The new X5 still comes with six-cylinder combustion power, plug-in hybrid versions and diesel for markets where buyers haven’t moved on from it.
That range of options is one of the clearest signals that BMW does not believe every market is ready to move at the same pace, and the US in particular has historically been the X5’s biggest audience. Large SUVs have not converted to electric nearly as quickly as smaller cars, and BMW has clearly built this generation with that in mind.
The Details That Will Actually Annoy People
The design follows BMW’s Neue Klasse direction, with bold X-shaped lighting, a cleaner front end and a cabin centred on the brand’s latest screen-heavy interior. There is a 17.9-inch central touchscreen, an optional passenger display and BMW’s panoramic iDrive setup across the base of the windscreen.

The traditional iDrive controller is gone, which some owners will adjust to quickly enough.
The split tailgate is also gone, which will sting more. It was one of those small X5 details that people actually used and quietly appreciated, whether loading bags awkwardly, sitting on it after a run or convincing themselves a six-figure luxury SUV still had some practical country-life credibility.

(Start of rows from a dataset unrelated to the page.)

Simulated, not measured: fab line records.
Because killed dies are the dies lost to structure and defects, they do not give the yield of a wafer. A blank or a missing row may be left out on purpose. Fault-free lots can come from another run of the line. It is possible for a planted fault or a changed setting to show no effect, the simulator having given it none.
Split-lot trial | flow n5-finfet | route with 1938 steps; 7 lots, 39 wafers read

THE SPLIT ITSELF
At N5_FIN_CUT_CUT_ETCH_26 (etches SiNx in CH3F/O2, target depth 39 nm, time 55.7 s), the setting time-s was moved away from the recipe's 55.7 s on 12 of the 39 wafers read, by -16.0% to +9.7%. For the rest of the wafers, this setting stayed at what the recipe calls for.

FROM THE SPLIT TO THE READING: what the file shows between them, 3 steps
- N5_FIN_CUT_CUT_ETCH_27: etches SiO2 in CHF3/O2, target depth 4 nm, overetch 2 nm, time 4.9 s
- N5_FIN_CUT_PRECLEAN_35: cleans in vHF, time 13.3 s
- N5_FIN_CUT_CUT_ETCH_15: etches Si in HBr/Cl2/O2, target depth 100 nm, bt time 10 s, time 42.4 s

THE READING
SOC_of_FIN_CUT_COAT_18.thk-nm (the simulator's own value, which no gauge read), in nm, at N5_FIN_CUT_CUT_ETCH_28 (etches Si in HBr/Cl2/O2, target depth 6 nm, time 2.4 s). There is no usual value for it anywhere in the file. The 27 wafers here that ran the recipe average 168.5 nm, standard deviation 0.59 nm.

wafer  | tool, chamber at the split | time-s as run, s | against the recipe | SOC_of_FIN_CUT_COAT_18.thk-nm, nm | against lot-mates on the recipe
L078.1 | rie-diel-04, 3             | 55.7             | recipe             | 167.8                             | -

BMW says a conventional liftgate helps aerodynamics and packaging. That is probably true and people will complain anyway, which is also probably fair.
The broader picture is harder to argue with. The X5 has always been one of BMW’s most commercially important cars, and this version has been designed for a transition era where nobody can say with confidence what luxury SUV buyers will want in five years.
BMW’s answer is to cover as much ground as possible and let the customer decide. It is not elegant. It might be exactly right.